To succeed, new Australian Prime Minister Malcolm Turnbull must unite his Liberal Party

PUBLISHED : Wednesday, 16 September, 2015, 2:13am
UPDATED : Wednesday, 16 September, 2015, 2:21am

A fourth Australian prime minister in five years gives the impression of constant political turbulence. But while Malcolm Turnbull's ousting of Tony Abbott for the leadership of the Liberal Party reflects divisions within the dominant grouping in the ruling coalition government, the key areas of foreign and international economic policies and national security will for now remain consistent. Staging a coup is only half the battle, after all; before there can be any changed outlook, the new leader has to bring about unity. It is to be hoped he succeeds; the nation and region need the moderate views and streak of realism that were so absent in his predecessor.

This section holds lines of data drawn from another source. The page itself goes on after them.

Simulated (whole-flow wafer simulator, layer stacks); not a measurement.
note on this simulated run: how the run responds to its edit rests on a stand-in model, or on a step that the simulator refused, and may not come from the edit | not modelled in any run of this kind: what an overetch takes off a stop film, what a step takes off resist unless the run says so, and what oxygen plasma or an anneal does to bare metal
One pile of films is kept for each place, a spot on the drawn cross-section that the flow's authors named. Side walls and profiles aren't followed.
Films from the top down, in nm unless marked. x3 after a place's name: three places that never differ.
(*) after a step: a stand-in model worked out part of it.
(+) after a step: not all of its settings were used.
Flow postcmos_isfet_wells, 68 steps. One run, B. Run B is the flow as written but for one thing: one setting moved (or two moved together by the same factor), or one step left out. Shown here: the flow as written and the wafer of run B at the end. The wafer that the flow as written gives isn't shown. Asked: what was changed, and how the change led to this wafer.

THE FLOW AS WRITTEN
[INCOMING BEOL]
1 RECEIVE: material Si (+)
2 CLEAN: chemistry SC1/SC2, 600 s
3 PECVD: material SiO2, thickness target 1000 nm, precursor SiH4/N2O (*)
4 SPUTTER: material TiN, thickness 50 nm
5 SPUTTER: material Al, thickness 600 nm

Turnbull, a former investment banker, lawyer and journalist, is Australia's most popular politician. His forward-looking views on issues like climate change, gay marriage, republicanism and immigration put him at odds with Abbott. That difference has given him a popularity beyond his conservative party to supporters of opposition political groups. But his leadership victory, by 54 votes to 44, shows hardliners remain a formidable force within his party.

Business sentiment is high after his win. So, too, are hopes among environmentalists that Australia will again adopt a responsible approach towards global warming. Foreign Minister Julie Bishop retains her post, but the new leader's belief in conciliation marks a shift in approach towards China and key ally the US. An immediate challenge is winning approval in the upper house of parliament, where the coalition lacks a majority, for the free-trade pact with China, seen by the Labor Party opposition and unionists as a threat to jobs.

Australia's economic outlook is bleak. With falling demand for its minerals, growth has slowed to 2 per cent and there are fears of the first recession in 24 years. After the deep conservatism of Abbott, Turnbull offers a brighter future. But no matter how promising a leader he may seem, his success depends on finding unity, most importantly within his party.